Lower edge hem, turned twice and hand-topstitched.

 Exterior view. Look at that beautiful smocking. Good view of the lace-like connecting stitch that holds the major pieces together. 

So what do the colors mean? Pink and green and white? I love this sceme, but wonder if there is a meaning attached. If i had to guess, i think the shirt is some kind of Middle Eastern origin. But then again, maybe Mexico? In any case, i'm glad it was not ruined by machine washing and drying - which would cause all kinds of puckering and ugliness with the embroidery. Handwash cold, dry flat.

I paid $10 for this lovely garment. It fits in the body, but the neck-hole is too tight if buttoned, as are the cuffs. I bought it not so much to wear as to study the construction, as i will be handsewing several garments in the desert this winter, and this shirt is a textbook. I sewed several shirts entirely by hand when i was in high-school, but they were from a McCall's pattern, not real folkloric stuff. 
 I look forward to recreating this (sans embroidery) this winter!

 

Tuesday, November 2, 2021

Zillow Rots my Brain


You all know the feeling; it's late at night, you're not ready to go to sleep, you need something mindless for your mind. YouTube air disaster videos are no longer exciting. Plane has malfunction, explodes. Lather, rinse repeat. So sorry.

May i suggest an alternative; a combination of Zillow and Google Earth. Now that i have blazing fast unlimited net access, this keeps me mesmerised for hours on end, looking at land and houses, imagining how i would interact with the place. I am old enough to know better now; i can't fix up shit, and my ability to encourage others to do it for me is limited by lack of capital. I am an easily sidetracked visionary.

So many of the grand old houses available to buy in my time/price range (pre-1900, under 50K) have been happily gutted and had a little rehab started, then abandoned. Photos of lath walls stripped bare, dangling wires, piles of debris,"ready for your vision"..... hehe. The last person who had vision was broken by it. They ripped up and wrecked all the good old stuff and left the mess half-done. Pile of kindling. The final fate of wood houses is to burn. Always. Some places, like western Oregon, rain-fueled dryrot is the slow fire. Wood is not durable. Wood houses are on loan from Time.

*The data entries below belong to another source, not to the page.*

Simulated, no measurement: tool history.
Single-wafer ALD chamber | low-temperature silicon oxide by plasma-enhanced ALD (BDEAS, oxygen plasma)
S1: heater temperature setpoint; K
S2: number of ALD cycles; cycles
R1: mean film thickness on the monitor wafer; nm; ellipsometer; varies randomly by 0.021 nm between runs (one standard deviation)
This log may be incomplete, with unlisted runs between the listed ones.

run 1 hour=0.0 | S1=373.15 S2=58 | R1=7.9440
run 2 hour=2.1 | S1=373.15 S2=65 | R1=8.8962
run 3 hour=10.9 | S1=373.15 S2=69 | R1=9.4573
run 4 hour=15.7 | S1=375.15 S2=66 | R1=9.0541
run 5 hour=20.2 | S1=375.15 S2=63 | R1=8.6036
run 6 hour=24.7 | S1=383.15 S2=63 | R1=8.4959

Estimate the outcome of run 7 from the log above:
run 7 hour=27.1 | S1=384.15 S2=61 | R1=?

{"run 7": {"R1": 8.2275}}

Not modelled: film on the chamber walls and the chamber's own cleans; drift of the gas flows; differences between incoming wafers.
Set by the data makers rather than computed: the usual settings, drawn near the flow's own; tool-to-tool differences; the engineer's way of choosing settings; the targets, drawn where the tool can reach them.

There is a certain kind of romantic soul who gets caught up in dreams and broken by the reality of a 100+ year old wooden house. The hard reality; you don't get to paint and sew curtains, and pick out your backyard chickens until you fix the foundation, the roof, the walls, the lead paint, the asbestos ducting, the frayed wiring, the stolen copper pipes, the dry rotted, rat-infested, leaking hulk of a dream that just wants to melt back into the earth already.....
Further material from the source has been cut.